ACW Gamer07 Jan 2014 3:25 p.m. PST

I am revamping some 22 year old rules. I am planning on doing them in digital format. My thought is to lay the rules out in "portrait (Vertical)" but the reference charts in "land scape."

How do you like your digital rules to be laid out?

MajorB07 Jan 2014 3:59 p.m. PST

Not sure what "digital format" you are planning to use, but I wouldn't recommend using both portrait and landscape. Nothing more annoying than having to turn the page through 90deg to read it.

Fried Flintstone07 Jan 2014 5:03 p.m. PST

Personally my ipad lives in landscape mode – and if you are looking at iBooks (which has much better layout capabilities than Kindle) you get the most control that way …

You might find something useful here ibooksauthortips.net

ACW Gamer07 Jan 2014 8:29 p.m. PST

Thanks all, good insight. Teppsta, thanks for the reference!

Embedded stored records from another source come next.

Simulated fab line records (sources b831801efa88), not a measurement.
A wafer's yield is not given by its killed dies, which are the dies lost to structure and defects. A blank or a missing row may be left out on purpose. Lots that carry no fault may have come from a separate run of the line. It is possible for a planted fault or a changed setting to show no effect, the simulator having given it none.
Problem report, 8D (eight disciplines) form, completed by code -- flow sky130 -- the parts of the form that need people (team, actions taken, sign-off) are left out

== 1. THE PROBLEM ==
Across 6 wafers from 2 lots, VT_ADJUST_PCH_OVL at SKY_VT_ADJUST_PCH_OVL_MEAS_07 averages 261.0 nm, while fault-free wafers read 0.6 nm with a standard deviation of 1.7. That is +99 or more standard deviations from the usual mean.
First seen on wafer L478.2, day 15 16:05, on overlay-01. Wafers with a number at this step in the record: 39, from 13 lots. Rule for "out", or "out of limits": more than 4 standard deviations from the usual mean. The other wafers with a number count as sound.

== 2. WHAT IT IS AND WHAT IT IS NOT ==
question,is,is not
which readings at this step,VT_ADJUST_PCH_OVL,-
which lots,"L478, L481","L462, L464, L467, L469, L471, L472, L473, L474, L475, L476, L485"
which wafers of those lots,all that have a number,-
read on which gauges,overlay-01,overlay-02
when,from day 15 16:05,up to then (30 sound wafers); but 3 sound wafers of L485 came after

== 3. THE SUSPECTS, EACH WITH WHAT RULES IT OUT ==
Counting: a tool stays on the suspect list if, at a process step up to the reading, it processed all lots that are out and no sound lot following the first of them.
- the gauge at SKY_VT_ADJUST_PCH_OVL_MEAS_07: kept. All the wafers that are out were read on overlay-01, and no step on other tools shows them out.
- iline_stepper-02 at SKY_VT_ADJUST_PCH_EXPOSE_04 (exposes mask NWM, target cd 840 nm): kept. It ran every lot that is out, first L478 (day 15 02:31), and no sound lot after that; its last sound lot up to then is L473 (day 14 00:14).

Brave New World and all that.

Personal logo Extra Crispy Sponsoring Member of TMP08 Jan 2014 6:37 a.m. PST

Also, if the page is 90 degrees to the rest of the book you have to turn off the reorientation in your hardware otherwise turning the iPad just has the software "rotate" the page. Not sure they would ver be readable (tho anyone playing would print them out but stilll)

Andy ONeill08 Jan 2014 12:27 p.m. PST

I'm posting from a nook hd in landscape mode.
The price of 7 or 8 inch android tablets will likely tell over the next couple of years. £69.00 GBP for the one my brother bought in november.

The Traveling Turk08 Jan 2014 2:23 p.m. PST

I was brought up cold recently when I decided to do an e-format game book. I was astonished at how much work was involved.

First, all the different tablets use different page sizes. So you have to do a layout that works for all of them, or do three or four different layouts. (There are lots of online tutorials for how to do this, using the various page layout apps like Adobe In-Design or Quark.)

Second, rulebooks require text and graphics to hang together closely (so that the section on "rolling to hit" is right next to the illustration showing how it's done….) But that's very hard to do in e-text, because the text automatically scales and flows depending upon the zoom that the reader uses. So you have to "anchor" all graphics to certain bits of text (see problem #1 above for doing this in three different formats), and then make sure that when it flows that way, it doesn't get discombobulated from some other graphic.

Third, if you try to get around all of that by just doing a "Smart PDF" (i.e., an interactive PDF with links, etc.) then you still need to make sure that your smart features work in the different formats. I created some buttons that worked great when read on a computer screen, but didn't work at all when my wife tested them on her iPad.

In short, it's a pain in the ass. Doing layout for old fashioned books is actually a lot easier.

(And books don't require you to give 30% of your profits to the Apple Store, for the privilege of using their format!)

Steve6408 Jan 2014 8:57 p.m. PST

+1 what Sam said. Its not as easy as it looks, and a level or 2 harder than publishing for print.

I would seriously recommend using a "reactive layout" for any digital format publication. That is, the layout of the content re-formats itself to suit the changing orientation of the device, or viewed on any of the huge variety of devices that might be used to read it.

When creating digital content, you cannot afford to make assumptions about what sort of device is going to be used, or how the reader is going to use it.

Thankfully, there are some really well thought out tools / libraries and things that do 90% of the hard work for you. (and they are all free / opensource too).

Tools along the lines of twitter bootstrap, or any of the modern HTML layout libs are worth getting used to.

Publish in HTML5 format, and dont waste time messing with proprietary rubbish like the Apple Store, and life becomes so much simpler.